Warning – this one might offend.
Dear woman, come here and shake your booty,
No more notions or sensibilities for you,
Kitchen, bedroom, having babies is your duty
Abortion is now taboo.
For man has his urges,
And they must be satisfied.
What? You don’t want to,
My dear woman, man cannot be denied.
You want a career, you want to earn money,
Please dear, this is all getting so very funny.
Now come here darling, let’s make whoopie,
You’ve got a gun; you’re going to shoot me?

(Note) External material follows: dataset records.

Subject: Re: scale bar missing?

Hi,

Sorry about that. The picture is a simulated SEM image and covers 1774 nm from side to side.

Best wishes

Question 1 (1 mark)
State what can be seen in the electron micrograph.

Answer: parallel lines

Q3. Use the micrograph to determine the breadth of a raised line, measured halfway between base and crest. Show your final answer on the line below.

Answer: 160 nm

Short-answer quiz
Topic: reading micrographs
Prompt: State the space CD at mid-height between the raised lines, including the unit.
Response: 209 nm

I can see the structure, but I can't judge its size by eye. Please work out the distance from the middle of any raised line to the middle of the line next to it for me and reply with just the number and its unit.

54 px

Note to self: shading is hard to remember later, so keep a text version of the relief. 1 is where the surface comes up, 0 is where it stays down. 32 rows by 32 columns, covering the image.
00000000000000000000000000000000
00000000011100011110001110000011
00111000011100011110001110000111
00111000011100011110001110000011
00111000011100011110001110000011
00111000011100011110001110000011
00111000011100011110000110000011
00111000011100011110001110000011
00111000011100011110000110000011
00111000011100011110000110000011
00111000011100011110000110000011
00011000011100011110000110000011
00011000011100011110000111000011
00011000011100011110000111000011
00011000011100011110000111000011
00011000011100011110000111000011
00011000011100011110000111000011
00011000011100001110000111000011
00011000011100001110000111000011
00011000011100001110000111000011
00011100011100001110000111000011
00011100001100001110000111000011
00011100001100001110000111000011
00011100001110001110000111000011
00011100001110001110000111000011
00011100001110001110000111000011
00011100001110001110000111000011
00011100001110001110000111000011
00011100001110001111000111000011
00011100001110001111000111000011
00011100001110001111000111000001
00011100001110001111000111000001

But dear you can’t, it’s a crime.
What? Your rights as a woman aren’t protected,
But you, and the NRA,
Will always have the second amendment
In Swift’s “A Modest Proposal,” the writer uses sarcasm, satire, and wit to create a memorable plan to improve the famine in Ireland. He suggests that the poorest families sell their children as a source of food for the wealthy English. Throughout, he uses his wit to mock and parody the English who pretend to care about the crisis but never do anything about it. Consider this quote from the literary work:
I have been assured by a very knowing American of my acquaintance in London, that a young healthy child well nursed, is, at a year old, a most delicious nourishing and wholesome food, whether stewed, roasted, baked, or boiled; and I make no doubt that it will equally serve in a fricasie, or a ragoust.
Swift is not seriously proposing that people eat children. But, by creating such a shocking work of literature, he’s able to draw attention to the issue of poverty and famine in Ireland, as well as to those who have the ability to do something about it but refuse to.